Mathematics • Year 7 • Unit 4 • Lesson 20
Data and Chance Synthesis — Real World
Apply the PPDAC cycle, relative frequency, and expected frequency to real investigations: a screen-time survey, a school sport tracker, a weather log, an absentee study, and a school canteen audit.
1. Word problems
Show formula lines (P = freq ÷ total; E = P × n).
1.1 — Screen-time survey. A sample of 30 Year 7 students records their daily screen-time. 18 of them report MORE than 3 hours. (a) Find the experimental probability that a Year 7 student exceeds 3 hours of screen-time. (b) If the school has 240 Year 7 students, estimate how many exceed 3 hours daily. 3 marks
1.2 — School sport tracker. A sport co-ordinator records the results of 60 inter-school matches: Wins 24, Draws 12, Losses 24. (a) Find P(win), P(draw), P(loss). (b) Predict how many wins, draws and losses are expected in a 100-match season at this rate. (c) Check that your three predictions add to 100. 4 marks
1.3 — Weather log. Over 200 school days, it rained at recess on 30 days. (a) Find the experimental P(rain at recess) on a school day. (b) Estimate the number of rainy recess days in a 40-day term. (c) Why is this estimate more reliable than one from only 20 days of data? 4 marks
1.4 — Absentee study. A school records absences over 180 school days for 600 students. Total absences = 5400. (a) Find the experimental probability that a randomly selected student-day is an absence. (b) On a typical school day, how many students would you expect to be absent? 3 marks
1.5 — Canteen audit. Out of 500 lunch orders one week: hot meals 200, sandwiches 150, salads 75, drinks-only 75. (a) Find the relative frequency for each category. (b) Predict the order counts for next month, which will have 2000 orders. (c) Use the PPDAC cycle to name which stage each of (a) and (b) belongs to. 4 marks
2. Explain your thinking
Communication matters. Use full sentences. 4 marks
2.1 A Year 7 student says: "P(win) = 0.4 and the team plays 10 games next month, so they WILL win exactly 4 games." Using the lesson, explain (i) what is wrong with the word "exactly", (ii) what E = 0.4 × 10 = 4 really means, and (iii) name two realistic outcomes (with their win counts) that would NOT be surprising in any single 10-game block.

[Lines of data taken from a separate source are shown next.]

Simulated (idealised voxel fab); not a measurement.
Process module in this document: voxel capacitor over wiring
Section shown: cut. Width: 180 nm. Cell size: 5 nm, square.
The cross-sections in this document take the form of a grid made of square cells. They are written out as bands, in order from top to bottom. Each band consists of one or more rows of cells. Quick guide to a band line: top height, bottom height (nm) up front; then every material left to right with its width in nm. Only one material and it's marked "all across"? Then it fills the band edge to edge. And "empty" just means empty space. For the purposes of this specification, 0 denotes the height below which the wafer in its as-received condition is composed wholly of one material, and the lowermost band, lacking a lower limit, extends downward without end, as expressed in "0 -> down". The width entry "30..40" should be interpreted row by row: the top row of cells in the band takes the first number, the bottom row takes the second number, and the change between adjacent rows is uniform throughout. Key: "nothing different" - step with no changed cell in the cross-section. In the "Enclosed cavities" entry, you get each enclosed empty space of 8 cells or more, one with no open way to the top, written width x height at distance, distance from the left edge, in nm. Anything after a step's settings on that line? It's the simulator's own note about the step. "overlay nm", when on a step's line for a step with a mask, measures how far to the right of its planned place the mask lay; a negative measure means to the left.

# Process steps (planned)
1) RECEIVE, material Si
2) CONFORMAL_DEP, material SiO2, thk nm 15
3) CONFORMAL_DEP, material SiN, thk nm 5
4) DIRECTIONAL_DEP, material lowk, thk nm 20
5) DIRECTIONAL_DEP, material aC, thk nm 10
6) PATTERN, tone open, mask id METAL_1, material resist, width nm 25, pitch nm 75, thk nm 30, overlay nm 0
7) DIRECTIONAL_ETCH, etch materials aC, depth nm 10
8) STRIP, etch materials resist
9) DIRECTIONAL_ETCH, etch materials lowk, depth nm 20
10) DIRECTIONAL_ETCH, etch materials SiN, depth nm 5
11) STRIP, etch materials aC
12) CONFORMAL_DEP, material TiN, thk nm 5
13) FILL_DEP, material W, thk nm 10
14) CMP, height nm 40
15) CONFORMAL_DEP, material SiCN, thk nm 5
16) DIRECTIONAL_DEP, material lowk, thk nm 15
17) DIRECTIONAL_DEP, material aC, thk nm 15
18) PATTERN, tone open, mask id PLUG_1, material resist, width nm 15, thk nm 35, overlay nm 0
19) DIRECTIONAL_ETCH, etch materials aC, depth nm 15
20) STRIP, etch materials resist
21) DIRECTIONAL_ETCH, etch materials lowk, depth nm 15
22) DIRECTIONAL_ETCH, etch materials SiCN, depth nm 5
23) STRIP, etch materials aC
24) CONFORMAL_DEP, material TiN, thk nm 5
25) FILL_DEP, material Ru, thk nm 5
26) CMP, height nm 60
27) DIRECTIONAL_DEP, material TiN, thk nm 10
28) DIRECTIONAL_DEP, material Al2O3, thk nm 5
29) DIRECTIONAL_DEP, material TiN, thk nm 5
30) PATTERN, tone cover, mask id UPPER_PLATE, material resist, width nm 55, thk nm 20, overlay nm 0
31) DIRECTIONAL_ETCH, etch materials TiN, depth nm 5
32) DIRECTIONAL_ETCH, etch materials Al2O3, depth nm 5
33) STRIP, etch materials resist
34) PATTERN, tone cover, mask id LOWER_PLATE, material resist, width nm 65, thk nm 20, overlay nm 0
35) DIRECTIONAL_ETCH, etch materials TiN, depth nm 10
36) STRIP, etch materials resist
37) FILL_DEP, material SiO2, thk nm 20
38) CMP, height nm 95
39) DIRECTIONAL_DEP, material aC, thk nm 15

How did this worksheet feel?
What I'll revisit before next class:
1.1 — Screen-time survey
(a) P(> 3 h) = 18 ÷ 30 = 3/5 = 0.6.
(b) E = 0.6 × 240 = 144 students.
1.2 — Sport tracker
(a) P(W) = 24/60 = 0.4; P(D) = 12/60 = 0.2; P(L) = 24/60 = 0.4.
(b) E(W) = 0.4 × 100 = 40; E(D) = 0.2 × 100 = 20; E(L) = 0.4 × 100 = 40.
(c) Sum = 40 + 20 + 40 = 100. ✓
1.3 — Weather log
(a) P(rain at recess) = 30 ÷ 200 = 3/20 = 0.15.
(b) E = 0.15 × 40 = 6 days.
(c) The 200-day sample is large enough to smooth out short-term weather streaks; with only 20 days a wet week could push the value far from the true long-run probability — the law of large numbers.
1.4 — Absentee study
(a) Total student-days = 600 × 180 = 108 000. P(absence) = 5400 ÷ 108 000 = 0.05 = 5%.
(b) Expected absences on one day = 0.05 × 600 = 30 students.
1.5 — Canteen audit
(a) P(hot) = 200/500 = 0.40; P(sand) = 150/500 = 0.30; P(salad) = 75/500 = 0.15; P(drinks-only) = 75/500 = 0.15. Sum = 1.00. ✓
(b) For 2000 orders: hot = 0.40 × 2000 = 800; sandwiches = 0.30 × 2000 = 600; salads = 0.15 × 2000 = 300; drinks-only = 0.15 × 2000 = 300.
(c) (a) is part of the Analysis stage (computing statistics from data). (b) is part of the Conclusion stage (using analysis to answer a prediction question about the future).
2.1 — Explain your thinking (sample response)
(i) The word "exactly" is too strong. Expected frequency gives a predicted average, not a guaranteed outcome — a 10-game block is a single small sample, and random variation almost always pushes the actual count above or below the predicted value.
(ii) E = 0.4 × 10 = 4 means that if the team were to play many separate 10-game blocks under the same conditions, the average number of wins per block would be about 4 wins.
(iii) Examples of unsurprising single-block outcomes: 3 wins (one below expected) or 5 wins (one above expected). Even 2 or 6 wins would not be shocking with only 10 games.
Marking: 1 mark for criticising "exactly", 1 for explaining E as a long-run average, 1 for two reasonable alternative counts, 1 for clear sentences.